6
votes

I used gensim fit a doc2vec model, with tagged document (length>10) as training data. The target is to get doc vectors of all training docs, but only 10 vectors can be found in model.docvecs.

The example of training data (length>10)

docs = ['This is a sentence', 'This is another sentence', ....]

with some pre-treatment

doc_=[d.strip().split(" ") for d in doc]
doc_tagged = []
for i in range(len(doc_)):
  tagd = TaggedDocument(doc_[i],str(i))
  doc_tagged.append(tagd)

tagged docs

TaggedDocument(words=array(['a', 'b', 'c', ..., ],
  dtype='<U32'), tags='117')

fit a doc2vec model

model = Doc2Vec(min_count=1, window=10, size=100, sample=1e-4, negative=5, workers=8)
model.build_vocab(doc_tagged)
model.train(doc_tagged, total_examples= model.corpus_count, epochs= model.iter)

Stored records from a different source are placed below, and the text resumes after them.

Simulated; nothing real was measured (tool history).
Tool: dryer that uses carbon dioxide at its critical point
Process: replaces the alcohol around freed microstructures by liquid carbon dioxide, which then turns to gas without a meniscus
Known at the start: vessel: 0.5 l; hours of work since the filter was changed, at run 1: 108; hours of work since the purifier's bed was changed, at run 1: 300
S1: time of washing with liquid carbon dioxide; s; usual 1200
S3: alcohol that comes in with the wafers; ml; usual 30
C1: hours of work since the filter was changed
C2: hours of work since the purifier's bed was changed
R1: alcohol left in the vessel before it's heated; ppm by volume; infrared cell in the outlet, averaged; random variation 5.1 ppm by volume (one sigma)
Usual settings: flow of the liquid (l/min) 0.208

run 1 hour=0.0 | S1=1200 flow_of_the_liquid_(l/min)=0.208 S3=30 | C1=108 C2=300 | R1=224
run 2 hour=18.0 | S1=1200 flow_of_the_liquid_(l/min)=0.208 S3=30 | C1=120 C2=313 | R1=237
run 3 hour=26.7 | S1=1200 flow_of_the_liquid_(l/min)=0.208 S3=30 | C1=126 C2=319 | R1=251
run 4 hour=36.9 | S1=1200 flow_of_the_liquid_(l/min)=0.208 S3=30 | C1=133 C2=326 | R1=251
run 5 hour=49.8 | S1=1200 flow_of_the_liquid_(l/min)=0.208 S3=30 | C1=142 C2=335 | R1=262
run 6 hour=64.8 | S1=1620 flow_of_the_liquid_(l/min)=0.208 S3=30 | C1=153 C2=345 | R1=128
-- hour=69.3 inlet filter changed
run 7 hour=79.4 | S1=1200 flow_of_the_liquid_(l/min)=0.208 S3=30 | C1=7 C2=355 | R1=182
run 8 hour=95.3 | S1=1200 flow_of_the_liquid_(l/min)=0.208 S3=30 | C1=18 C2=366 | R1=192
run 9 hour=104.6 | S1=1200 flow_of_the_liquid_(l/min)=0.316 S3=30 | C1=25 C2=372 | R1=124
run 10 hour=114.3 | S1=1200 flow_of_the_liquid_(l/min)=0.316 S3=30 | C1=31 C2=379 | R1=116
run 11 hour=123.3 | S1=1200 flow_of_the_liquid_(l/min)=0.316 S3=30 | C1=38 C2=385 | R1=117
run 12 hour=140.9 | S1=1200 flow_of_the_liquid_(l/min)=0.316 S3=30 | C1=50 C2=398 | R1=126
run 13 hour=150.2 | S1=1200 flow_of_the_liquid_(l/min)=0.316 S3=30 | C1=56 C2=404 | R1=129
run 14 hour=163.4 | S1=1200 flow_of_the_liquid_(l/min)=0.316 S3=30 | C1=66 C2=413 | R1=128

then i get the final model

len(model.docvecs)

the result is 10...

I tried other datasets (length>100, 1000) and got same result of len(model.docvecs). So, my question is: How to use model.docvecs to get full vectors? (without using model.infer_vector) Is model.docvecs designed to provide all training docvecs?

1

1 Answers

11
votes

The bug is in this line:

tagd = TaggedDocument(doc[i],str(i))

Gensim's TaggedDocument accepts a sequence of tags as a second argument. When you pass a string '123', it's turned into ['1', '2', '3'], because it's treated as a sequence. As a result, all of the documents are tagged with just 10 tags ['0', ..., '9'], in various combinations.

Another issue: you're defining doc_ and never actually using it, so your documents will be split incorrectly as well.

Here's the proper solution:

docs = [doc.strip().split(' ') for doc in docs]
tagged_docs = [doc2vec.TaggedDocument(doc, [str(i)]) for i, doc in enumerate(docs)]